It's nothing sexy, but it sounds interesting enough, so I thought why not. I was missing a project to write Zig, and as much as I like reading the language spec I love writing code. I'm glad I read the spec though, learned a few things about the language that would have taken me months of programming to learn about.
Building a Db
I've built databases before, written a network protocol to communicate to the database too. But I never finished it. Also, it was just writing to a file with a simple data structure. I've always wanted to learn a new data structure, but I find it quite dull to learn it for the sake of it. I'm much more motivated when I can put it to use somewhere. So for the db project, I'm gonna be using B+ tree
. Funny thing is I don't even know what it is. But I've read about it somewhere sometime in an article about databases.
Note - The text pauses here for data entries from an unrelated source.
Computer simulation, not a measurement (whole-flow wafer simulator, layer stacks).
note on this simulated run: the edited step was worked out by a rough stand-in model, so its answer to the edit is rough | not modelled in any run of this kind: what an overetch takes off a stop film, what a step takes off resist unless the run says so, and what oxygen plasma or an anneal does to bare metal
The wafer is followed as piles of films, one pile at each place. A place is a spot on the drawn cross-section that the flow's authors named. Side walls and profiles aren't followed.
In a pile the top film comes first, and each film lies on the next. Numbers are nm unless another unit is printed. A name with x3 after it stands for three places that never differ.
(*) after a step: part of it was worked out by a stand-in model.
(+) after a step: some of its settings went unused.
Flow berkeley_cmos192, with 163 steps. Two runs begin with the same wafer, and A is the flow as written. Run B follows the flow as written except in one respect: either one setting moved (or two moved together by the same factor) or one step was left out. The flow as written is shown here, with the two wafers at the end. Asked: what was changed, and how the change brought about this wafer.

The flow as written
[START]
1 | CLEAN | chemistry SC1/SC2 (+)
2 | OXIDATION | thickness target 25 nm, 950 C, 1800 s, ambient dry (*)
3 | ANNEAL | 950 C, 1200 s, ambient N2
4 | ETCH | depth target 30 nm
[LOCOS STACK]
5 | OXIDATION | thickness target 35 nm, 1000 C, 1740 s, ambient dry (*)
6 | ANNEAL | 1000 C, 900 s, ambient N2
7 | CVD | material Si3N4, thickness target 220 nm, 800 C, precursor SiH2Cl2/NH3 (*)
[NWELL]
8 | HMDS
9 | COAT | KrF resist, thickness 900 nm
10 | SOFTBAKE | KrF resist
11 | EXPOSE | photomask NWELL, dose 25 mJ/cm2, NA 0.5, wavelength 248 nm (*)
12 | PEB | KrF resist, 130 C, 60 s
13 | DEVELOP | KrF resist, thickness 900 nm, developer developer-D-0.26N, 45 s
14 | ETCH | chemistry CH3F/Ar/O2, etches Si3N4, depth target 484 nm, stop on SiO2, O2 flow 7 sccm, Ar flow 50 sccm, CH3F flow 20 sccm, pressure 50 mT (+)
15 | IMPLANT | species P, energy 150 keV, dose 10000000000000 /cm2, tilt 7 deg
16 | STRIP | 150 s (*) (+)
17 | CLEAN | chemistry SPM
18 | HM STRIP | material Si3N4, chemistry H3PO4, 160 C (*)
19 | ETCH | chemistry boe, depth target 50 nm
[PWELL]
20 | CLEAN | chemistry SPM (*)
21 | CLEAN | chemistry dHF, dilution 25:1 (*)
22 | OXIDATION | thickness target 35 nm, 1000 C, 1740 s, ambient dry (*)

I'm also thinking of building a protocol to communicate to the db.
Hacker new delivers as always
I'm not very good at breaking down a complex problem to the point where I can build it's individual parts incrementally, yet! So I do depend on books that break it down for you, makes it easier for me to stay motivated too. Something to look forward too.
So as always, I found an article on building a database from scratch. At first I was skeptical because a lot of the times, it's too simplistic to get excited about. But this one is quite good, and looks somewhat similar to SQL
based databases.
Building a network protocol
I've built rudimentary network protocols before on top of TCP
, but I'm thinking maybe build one on top of UDP
, I know it's not an ideal network for a database as you do can't afford packet loss. It's all for fun anyways, I want to see what the challenges are.
I've just setup the project file today, finally realized how to remove the root.zig
file without causing havoc on the build system. Also realized why it was put there in the first place. But I sort of learned how to add external dependencies in Zig while adding Raylib in the browser project.